The Market Today
S&P 500 In Search of First Three-Day Win Streak of Dreadful December
by Craig Dismuke, Dudley Carter
Goods Trade Deficit and Inventory Changes **Postponed**: The three reports originally scheduled for 7:30 a.m. CT on goods trade and retail and wholesale inventories are all sourced from the Census Bureau and have all been pushed to a later date because of the government shutdown.
Chicago PMI, Pending Home Sales: In the late-morning economic releases, the Chicago Purchasing Manager Index is expected to decline in December, consistent with regional activity surveys from the Fed, while pending home sales are projected to have risen a modest 1.0% in November. Pending home sales sank 2.6% in October to their weakest rate since June 2014. Existing home sales, the ultimate result of leading pending sales activity, rose in both October and November but had declined in each of the prior six months. The total pace of existing sales is currently the third slowest since early 2016.

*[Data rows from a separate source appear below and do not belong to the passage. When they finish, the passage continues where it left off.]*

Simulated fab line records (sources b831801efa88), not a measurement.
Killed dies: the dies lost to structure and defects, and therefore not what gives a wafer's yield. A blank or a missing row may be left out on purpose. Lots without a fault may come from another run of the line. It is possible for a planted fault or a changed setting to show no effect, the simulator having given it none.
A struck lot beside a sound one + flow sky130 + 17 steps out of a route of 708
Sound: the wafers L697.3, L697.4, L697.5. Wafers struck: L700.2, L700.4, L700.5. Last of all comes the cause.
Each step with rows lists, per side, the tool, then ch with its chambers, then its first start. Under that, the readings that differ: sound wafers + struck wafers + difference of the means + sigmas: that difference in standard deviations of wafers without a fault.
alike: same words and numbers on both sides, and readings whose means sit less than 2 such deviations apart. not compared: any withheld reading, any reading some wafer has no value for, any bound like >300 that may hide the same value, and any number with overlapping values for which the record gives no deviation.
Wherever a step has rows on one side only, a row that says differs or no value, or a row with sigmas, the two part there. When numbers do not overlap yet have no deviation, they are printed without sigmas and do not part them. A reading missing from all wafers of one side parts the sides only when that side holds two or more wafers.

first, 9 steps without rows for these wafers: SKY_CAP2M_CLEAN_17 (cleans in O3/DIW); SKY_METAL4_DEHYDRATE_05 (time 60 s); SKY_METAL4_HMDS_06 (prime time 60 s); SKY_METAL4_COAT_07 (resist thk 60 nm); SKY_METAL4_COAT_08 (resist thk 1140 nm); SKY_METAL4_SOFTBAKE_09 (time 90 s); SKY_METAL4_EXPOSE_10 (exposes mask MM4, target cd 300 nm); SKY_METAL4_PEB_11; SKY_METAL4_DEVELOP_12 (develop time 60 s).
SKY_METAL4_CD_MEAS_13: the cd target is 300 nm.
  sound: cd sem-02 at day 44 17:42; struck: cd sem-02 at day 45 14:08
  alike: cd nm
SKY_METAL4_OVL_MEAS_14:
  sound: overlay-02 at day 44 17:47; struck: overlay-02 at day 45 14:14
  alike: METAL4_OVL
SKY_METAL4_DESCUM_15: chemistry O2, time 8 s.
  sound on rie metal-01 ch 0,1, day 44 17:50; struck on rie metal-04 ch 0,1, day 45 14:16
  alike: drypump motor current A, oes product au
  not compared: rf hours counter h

Yesterday – Another Whippy Day on Wall Street As Stocks Stage Late-Session Surge: The Dow added more than 250 points to Wednesday’s historic 1,000-point rally after a spectacular intraday reversal Thursday continued to spin heads on Wall Street. The Dow spent majority of the day in negative territory and bottomed down 611 points, or 2.7%, just before 1:30 p.m. CT. However, the tone turned abruptly and the index skyrocketed in the final hour and a half of trading to end the day up more than 1.1%, closing out the Dow’s biggest intraday reversal in 10 years. Thursday’s continued volatility extended the Dow’s streak of greater-than-1% swings to six consecutive days. While done several times this cycle, the index has only realized a 1% or greater gains in seven consecutive sessions once (October 2011) since March 2009. The S&P 500 and Nasdaq followed similar paths to more modest gains of 0.8% and 0.4%, respectively. Treasury yields were pushed and pulled about by the sharp reversal in the stock market. The 10-year yield closed down 4.1 bps after earlier falling 7.7 bps. The yield bottom and subsequent recovery coincided closely with stocks’ turnabout. The 2-year yield slipped a bit more (-5.2 bps) as investors continued to push the Fed to the sidelines in 2019, but it too finished off its lows (-7.3 bps.) Fed Funds futures implied a peak Fed Funds rate of 2.45% in September 2019, implying a roughly 25% chance of another rate increase, and small probability of a cut before 2020.
Overnight – S&P 500 in Search of First Three-Day Win Streak of a Dreadful December: Almost every major global equity index is stronger Friday after U.S. equities’ impressive reversal Thursday tacked on more gains to Wednesday’s cycle-best rally. The sole exception Friday was Japan, which saw its major indices close lower and the Nikkei, which is finished trading for 2018, notch its first negative year since 2011. Data showed an uptick in Japan’s unemployment rate to 2.5%, as-expected core inflation of 0.9% YoY, better-than-expected industrial production, and disappointing retail sales. As global equities have been beaten up in December, Japan’s 10-year yield has gradually declined and closed in negative territory (-0.01%) Friday for the first time since September 2017. As the rest of Asia strengthened, however, European markets opened higher and U.S. futures turned positive for the day. After falling 1.7% on Wednesday to a more-than-two-year low, the Stoxx 600 was up 1.7% and back near even for the week. Still, the index remains down 6.2% in December and on pace for its worst month since January 2016. European yields pulled back from their highs after several state inflation reports from Germany printed softer than expected. The national index, released subsequent to those reports, also cooled more than expected from 2.2% in November to 1.7% to end the year. Treasury yields had moved higher on the day but tracked the pull back in Europe, leaving most maturities modestly below Thursday’s close.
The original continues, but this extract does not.